When the above philosophy started with Herman Melville over 150 years ago via “Moby Dick”, the ocean became a hotbed for literary metaphors we saw carry over into the earliest days of film. There were far more seafaring adventure movies in the 1930s, ’40s and ’50s, though, then there has been in the last decade. It’s no secret the world of pirates seems to be the only thing that’s kept movies about the sea from disappearing completely from the big screen. On top of that, they’ve had to be a little tongue in cheek due to Johnny Depp’s Jack Sparrow in the “Pirates of the Caribbean” franchise.
Regardless, with “All is Lost” and “Captain Phillips” out around the same time (plus “Life of Pi” last year), it’s clear the movies are getting serious again about the potentials of the sea drama. New threats have emerged in our oceans that add more layers to what could happen out there. None of this even comes close to the deadpan seriousness of dealing with sharks that can supposedly get sucked out of the ocean and into a tornado.
What’s notable here is that “All is Lost” and “Captain Phillips” use as much serious-minded Melvillian allegory as “Moby Dick” did. Hanks’s interpretation of Captain Richard Phillips shows the structure of overcoming something nearly as insurmountable as a storm or harpooning a giant whale. The Somali pirates also have as much ambiguity as the storm and the whale in being necessary evils that are always out there.

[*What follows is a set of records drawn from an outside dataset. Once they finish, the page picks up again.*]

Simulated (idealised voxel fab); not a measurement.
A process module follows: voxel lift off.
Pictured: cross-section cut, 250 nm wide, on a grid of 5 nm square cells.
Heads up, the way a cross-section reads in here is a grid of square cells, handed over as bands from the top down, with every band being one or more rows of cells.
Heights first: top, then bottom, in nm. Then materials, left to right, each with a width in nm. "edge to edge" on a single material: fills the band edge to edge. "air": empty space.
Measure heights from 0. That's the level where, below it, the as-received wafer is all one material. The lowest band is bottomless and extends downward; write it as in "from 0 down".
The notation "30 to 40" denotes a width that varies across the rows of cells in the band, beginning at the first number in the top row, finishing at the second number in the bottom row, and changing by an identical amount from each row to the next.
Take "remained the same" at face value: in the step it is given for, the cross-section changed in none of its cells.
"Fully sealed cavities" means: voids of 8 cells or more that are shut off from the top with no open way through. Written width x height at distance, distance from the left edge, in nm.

The Redford movie takes us right back to Ernest Hemingway’s “Old Man and the Sea” where one 70-something man taking on nature is the ultimate machismo and rite of passage. It was the perfect vehicle for Redford and one that probably couldn’t have been done in the 1970s when sea movies were stagnant.
Both “Phillips” and “All is Lost” now pave the way for more sea movies with a serious point. Plenty of things are still left to say about the sea in all their metaphorical glory, including dealing with oil spills, larger hurricanes, sea levels rising, plus dying sea life. It’s almost as scary out there now as anything an urban or city drama can drum up today.
And because there’s still new sea life being discovered, don’t be surprised to see something large and threatening going after one of our ships and depicted with a very straight face.